Tuesday, August 30, 2011



I'm reposting an interesting blog from Richard Louv, the author of Last Child in the Woods and The Nature Principle. I'd love to hear your comments on this idea, relative to Ohio. Let's hear what you think!

Tuesday, August 16, 2011

Ohio in Seasonal Transition

I can't believe it's almost fall! It seems like I say this every year, but where on earth did this summer go?  I had to get a blanket out last night for the first time.  It is a bittersweet feeling.

There were subtle reminders of the looming fall that I chose to ignore.  Things like an uptick in the numbers of hummingbirds coming to my feeders.  I know they are getting ready for their big migrations.  So I need to keep on top of my feeders.  By the way, don't believe that old wives tale that if you don't take the feeders down, hummingbirds won't migrate.  It's not true.  Leaving them up can provide valuable nutrition to those slow to migrate.  But nature's migratory urge is much more powerful than any tempting treat we can put in our feeders.  They'll go when they need to.

I've also noticed more spiders in the yard, much to my chagrin.  I am not a lover of spiders, to be sure.  But, I do appreciate their role in the food chain.  And, I've even been able to muster up enough nerve to observe a few of these creatures to see what type of web they weave, physical characteristics, etc, before I get the willies and have to walk away. :-)  If you'd like to learn more about Ohio's spiders, the Division of Wildlife has a very nice new field guide that you can order by contacting 1-800-WILDLIFE.

Another sign of the coming fall is the explosion of blooms seen in my flower beds.  It seems like they are trying one last ditch effort to attract as many pollinators as possible before that first frost.  And they make excellent table bouquets.
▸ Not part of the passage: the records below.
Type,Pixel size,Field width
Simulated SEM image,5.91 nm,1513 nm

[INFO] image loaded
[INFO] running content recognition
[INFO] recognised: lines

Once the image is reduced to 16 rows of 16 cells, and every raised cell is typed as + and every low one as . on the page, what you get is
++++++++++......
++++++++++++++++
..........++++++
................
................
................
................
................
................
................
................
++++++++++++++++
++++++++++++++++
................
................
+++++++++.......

Then there is the bane of most birders, fall warblers.  As if these little birds aren't hard enough to identify in spring when they are in their full color glory.  In the fall, the males and females are both drab olive brown and you really have to get a good look at them to pick out any distinguishing field marks.  It is quite a challenge if you're up for it.  Shorebirds are migrating through as well.  With some species having to cross two continents in their journey south, they are some of the earliest migrants.  Local lakes and rivers are at their low water points this time of year and their mud flats are exposed.  Scan any of these flat, damp spots and you'll likely find several different species of these long-legged waders.  Sometimes collectively known as sandpipers, some species you might see include sanderlings, dowitchers, plovers, yellowlegs, and, of course, multiple species of sandpipers.  You'll find them actively searching for aquatic invertebrates deep in the mud.  You can find photos and order field guides for both warblers and shorebirds on our website at http://www.wildohio.com/

These transitional times of year are when I think nature is at its most interesting.  Some careful observations around your schoolyard, backyard or local park can yield some wonderfully curious sites, smells and sounds that may not be around in the middle of a season.  Take a moment to discover Ohio in her seasonal transition.